The 28 member states of the European Union (EU) signed and ratified the Conference of the Parties (COP21) Paris Agreement to keep global warming “well below 2 degrees Celsius above preindustrial levels, and to pursue efforts to limit the temperatures increase even further to 1.5 degrees Celsius”.

The FCH JU believes hydrogen will play a major and irreplaceable role in making both the committed and additional efforts succeed. In the report, the organisation says hydrogen is required based on three fundamental arguments:

  • Hydrogen is the best (or only choice) for at-scale decarbonisation of selected segments in transport, industry and buildings.
  • Hydrogen will play a systemic role in the transition to renewable energy sources by providing a mechanism to flexibly transfer energy across sectors, time and place.
  • The transition to hydrogen is aligned with customer preferences and convenience. This is key since low carbon alternatives that do not meet customer preferences will likely face adoption difficulties.

future road

Ramping up

The report describes an ambitious scenario for hydrogen deployment in the EU to achieve te 2-degree target. The scenario is based on the perspective of global coalition the Hydrogen Council with input from Hydrogen Europe and data from 17 member companies active in hydrogen and fuel cell technologies.

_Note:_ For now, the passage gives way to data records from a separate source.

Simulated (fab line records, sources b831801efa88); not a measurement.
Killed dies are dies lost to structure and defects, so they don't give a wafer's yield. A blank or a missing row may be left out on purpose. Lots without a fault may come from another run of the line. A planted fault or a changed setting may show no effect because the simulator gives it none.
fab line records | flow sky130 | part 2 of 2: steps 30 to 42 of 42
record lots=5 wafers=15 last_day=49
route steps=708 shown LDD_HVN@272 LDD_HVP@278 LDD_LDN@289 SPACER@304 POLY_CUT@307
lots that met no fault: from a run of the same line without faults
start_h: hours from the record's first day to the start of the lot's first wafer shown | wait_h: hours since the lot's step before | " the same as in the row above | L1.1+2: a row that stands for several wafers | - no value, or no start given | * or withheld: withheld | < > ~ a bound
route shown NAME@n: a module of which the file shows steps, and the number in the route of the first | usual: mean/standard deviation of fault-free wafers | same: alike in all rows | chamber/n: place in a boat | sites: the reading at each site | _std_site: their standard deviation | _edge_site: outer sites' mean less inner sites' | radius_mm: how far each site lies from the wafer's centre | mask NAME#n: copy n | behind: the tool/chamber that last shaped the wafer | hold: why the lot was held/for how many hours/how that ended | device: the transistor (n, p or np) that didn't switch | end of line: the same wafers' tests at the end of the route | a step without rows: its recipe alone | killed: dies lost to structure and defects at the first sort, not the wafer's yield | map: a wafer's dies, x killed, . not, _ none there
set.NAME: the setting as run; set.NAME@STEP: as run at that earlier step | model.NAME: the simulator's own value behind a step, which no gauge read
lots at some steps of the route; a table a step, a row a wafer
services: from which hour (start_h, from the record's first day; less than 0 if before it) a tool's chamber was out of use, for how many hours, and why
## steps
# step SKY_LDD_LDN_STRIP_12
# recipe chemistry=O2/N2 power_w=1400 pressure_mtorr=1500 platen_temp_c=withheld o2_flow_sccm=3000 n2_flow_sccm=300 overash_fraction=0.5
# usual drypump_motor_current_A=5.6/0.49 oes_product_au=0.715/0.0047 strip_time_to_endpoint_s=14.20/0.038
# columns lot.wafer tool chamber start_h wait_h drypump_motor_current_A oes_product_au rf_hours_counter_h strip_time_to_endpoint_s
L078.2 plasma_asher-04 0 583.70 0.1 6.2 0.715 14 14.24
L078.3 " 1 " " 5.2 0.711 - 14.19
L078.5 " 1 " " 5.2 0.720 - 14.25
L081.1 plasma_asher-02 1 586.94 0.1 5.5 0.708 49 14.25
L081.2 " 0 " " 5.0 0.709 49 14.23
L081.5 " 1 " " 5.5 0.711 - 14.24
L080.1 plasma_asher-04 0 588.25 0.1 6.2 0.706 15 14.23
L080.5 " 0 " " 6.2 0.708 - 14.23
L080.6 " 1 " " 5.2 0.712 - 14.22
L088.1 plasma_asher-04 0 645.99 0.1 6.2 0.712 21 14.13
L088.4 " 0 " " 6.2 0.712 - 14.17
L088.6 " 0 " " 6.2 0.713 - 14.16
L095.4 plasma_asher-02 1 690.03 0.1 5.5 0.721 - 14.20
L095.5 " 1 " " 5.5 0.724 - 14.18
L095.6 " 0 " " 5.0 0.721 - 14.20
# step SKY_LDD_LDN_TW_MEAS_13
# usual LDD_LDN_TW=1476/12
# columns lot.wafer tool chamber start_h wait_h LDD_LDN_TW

Across sectors, FCH JU says it sees the potential for generating approximately 2,250 terawatt hours (TWh) of hydrogen in Europe in 2050, representing roughly a quarter of the EU’s total energy demand.

This amount would fuel roughly 42 million large cars, 1.7 million trucks, approximately a quarter of a million buses and more than 5,500 trains.

It would heat more than the equivalent of 52 million households (about 465 TWh) and provide as much as 10% of building power demand.

In industry, approximately 160 TWh of hydrogen would produce high-grade heat and another 140 TWh would replace coal in steelmaking processes in the form of direct reduced iron (DRI). 120 TWh of hydrogen combined with captured carbon or carbon from biomass would also produce synthetic feedstock for 40 Mt of chemicals in 2050.

Achieving this vision puts the EU on a path to reducing about 560 Mt of CO2 emissions by 2050 – as much as half of the required abatements needed to achieve the 2-degree scenario.

The projected deployment of hydrogen would create an estimated €130bn industry for the fuel and associated equipment for EU companies by 2030, reaching €820bn by 2050.

It would create a local market for EU industry to use as a springboard for competing globally in the new hydrogen economy. The export potential in 2030 should reach an estimated €70bn, with net exports of €50bn.

Altogether, the EU hydrogen industry could provide employment for about one million highly-skilled workers by 2030, reaching 5.4 million by 2050.

“Realising this ambition will require a significant step-up of activities along the whole value chain. The ramp-up should start now as hydrogen and fuel cell technologies are technically ready for most segments and the EU industry must scale up to reduce costs and gain a leading position in the global energy transition economy,” the report says.